In return, Neil has occasionally exerted himself. Back in the late 1990s Daniel made Neil cochairman of Crest Investment Corporation and paid him $60,000 annually for a few hours of work per week. Separately, Daniel and other Bush family friends financially backed Neil’s education company, Ignite! Much of the firm’s business was obtained through sole-source contracts from school districts in Texas. In 2006, his mother donated an undisclosed amount of money to the Bush-Clinton Katrina Fund with specific instructions that it be earmarked to buy Ignite! products for local schools that took in hurricane evacuees.

Yet for all the handouts from the Bush family network, Neil’s ventures still failed to generate much profit. His famously nasty 2003 divorce proceedings with Sharon revealed that he was essentially broke. At the time, a well-placed source told me, he drove a minivan owned by his mother. The proceedings also revealed that on at least three business trips to Asia, women Neil didn’t know came into his hotel room unbidden and had sex with him. The practice, he acknowledged, seemed “very unusual.”

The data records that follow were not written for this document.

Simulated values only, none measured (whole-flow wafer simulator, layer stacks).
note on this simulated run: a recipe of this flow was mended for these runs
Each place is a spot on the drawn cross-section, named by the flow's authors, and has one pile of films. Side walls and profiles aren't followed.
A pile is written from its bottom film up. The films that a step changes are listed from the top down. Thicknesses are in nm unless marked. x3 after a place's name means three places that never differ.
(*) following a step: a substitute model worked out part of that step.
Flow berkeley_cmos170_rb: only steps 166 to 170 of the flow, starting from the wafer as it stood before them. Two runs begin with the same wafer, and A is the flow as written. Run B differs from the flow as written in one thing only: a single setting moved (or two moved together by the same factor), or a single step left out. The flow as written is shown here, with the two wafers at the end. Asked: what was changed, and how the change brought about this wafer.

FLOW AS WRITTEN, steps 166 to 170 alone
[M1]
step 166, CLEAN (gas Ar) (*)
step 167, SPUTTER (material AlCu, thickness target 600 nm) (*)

“You don’t think he was picked to be part of all of those business deals because he was so brilliant, do you?” Marshall Davis Brown, Sharon Bush’s attorney, asked when I met him at his Houston office. “He had a big hat but no horse.”

Neil has received relatively little press attention since his divorce, though he has been living well. In February 2005, Mexican magnate Jaime Camil hosted a fiftieth birthday party for Neil at his estate in Acapulco. The Houston Chronicle reported that two-dozen Houstonians flew down for the festivities. “Saturday night, the host-with-the-most pulled out the stops at his expansive villa,” wrote the newspaper’s society columnist. “A lavish fireworks display topped off a night that included a 16-piece mariachi band, dancers from Mexico City’s Ballet Folklorico and gourmet fare.”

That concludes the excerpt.